Embeddings with Word2vec
v = vector_representation. aka word embedding
v(king) - v(man) + v(woman) = v(queen)
Word embeddings are like a dictionary with space. Woah.
Word2vec is a family of models used for generating word embeddings. The idea was first published in 2013, in a Google paper written by Mikolov et al. (source). This approach is a step in the evolution of natural language processing. Word2vec represents human words in a computer friendly way; more so than any of its predecessors. Using clever techniques, the shallow neural network is able to learn to map words to a place in vector space.
Word2vec_model(word) => vectorized embedding
# similar to
dictionary(key) => value
During the training phase, the network learns word "meanings" from context (surrounding words) in the training data. The knowledge of the network is stored in the structure of the word space it constructs. A feature of it's learning strategy is to put like with like. This means that the cosine similarity and euclidian distance (both are units of measurement), reflect similarity in words. This similarity is multidimensional: semantic and syntactic. This is a powerful way to represent knowledge.
It was revolutionary. The models aren't just useful for text, the same principle proves to be useful with any sequential data. Text just happens to be the most common data format that fits this blueprint. Word2vec opened new possibilities for the field of NLP (natural language processing) and beyond, especially in the field of reccomendation systems.

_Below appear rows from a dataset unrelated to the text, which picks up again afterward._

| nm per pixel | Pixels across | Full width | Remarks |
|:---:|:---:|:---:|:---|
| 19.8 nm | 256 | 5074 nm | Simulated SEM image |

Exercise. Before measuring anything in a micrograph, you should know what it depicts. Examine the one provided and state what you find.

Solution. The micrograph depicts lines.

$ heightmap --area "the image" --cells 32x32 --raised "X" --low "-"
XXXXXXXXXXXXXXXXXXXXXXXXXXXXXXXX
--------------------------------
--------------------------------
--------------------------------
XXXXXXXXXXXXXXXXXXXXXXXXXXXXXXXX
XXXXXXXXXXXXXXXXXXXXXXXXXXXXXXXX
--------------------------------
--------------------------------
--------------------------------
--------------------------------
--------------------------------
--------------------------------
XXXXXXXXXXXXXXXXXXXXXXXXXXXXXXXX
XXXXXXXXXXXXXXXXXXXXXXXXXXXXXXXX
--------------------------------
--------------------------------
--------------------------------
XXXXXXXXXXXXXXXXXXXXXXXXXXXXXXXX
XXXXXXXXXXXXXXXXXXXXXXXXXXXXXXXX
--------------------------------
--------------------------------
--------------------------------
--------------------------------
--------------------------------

"The Word2vec model is in many ways the dawn of modern-day NLP." source
The challenge of encoding text
With computers representing images, sound, and video are all pretty straightforward. Representing text isn't. The complexity of language is vast. There is so much data in all of its messy little details. How can you define text in a way that a computer can understand? There is a legacy of methods that predate word embeddings.
Older approaches
- One hot encoding:
- 1 or 0
- treats each word as an atomic unit
- no notion of word similarity
- Bag of words:
- ignores context and order
- represents the number of occurences of each word in the set of unique words
- some notion of similarity: documents with similar bag of words are close in euclidian space
- Bag of N-grams:
- instead of bag of single words, its a bag of word chunks
- vocabulary is made of N length chunks of words
- some notion of context: captures word order and association
There are some flaws shared by these models:
- sparse vectors (mostly filled with 0's)
- don't represent similarity between words well
The solution
The Word2vec paper proposes 2 new models. They are both shallow, 1 layer, feed forward neural networks. Their goal is to take a corpus of text, and output word embeddings. The models are based on concepts called distributional similarity and the distributional hypothesis:
A word can be understood from the context it appears in.
Words that occur in similar contexts must have similar meanings.
- Continous bag of words model (CBOW):
- let time = t
- given words [t-2, t-1, t+1, t+2] predict the word that belongs at t
- learns to predict the center word based on the surrounding words
- Continous skip-gram model:
- inverse of CBOW
- let time = t
- given the word at t, predict the words at [t-2, t-1, t+1, t+2]
Results
The coolest thing about word embeddings is that relationships between words are modeled in meaningful ways. The Word2vec paper gives the example:
v = vector_representation
v(king) - v(man) + v(woman) = v(queen)
This is incredible. Words can be represented meaningfully to a computer! This approach solves the problems the older methods had. Accordingly, Word2vec methods output better results than anything before it. Not only that, but these models are computationally cheap. Meaning, they can be trained on massive datasets in a relatively short time. Since 2013, other models have been built to generate word embeddings. Ultimately, what I think was groundbreaking about Word2vec isn't the technical implementation. It was when word embeddings were born.
An interesting aside...
There's a memorization technique called the "Method of loci". It is better known today as a "Memory Palace". Practiced in ancient Greece and Rome, the technique requires you to assoicate knowledge with a certain location in your memory palace (a visualization). Creating an associative knowledge with location. Just like the intiution behind word vectors! Pretty cool stuff.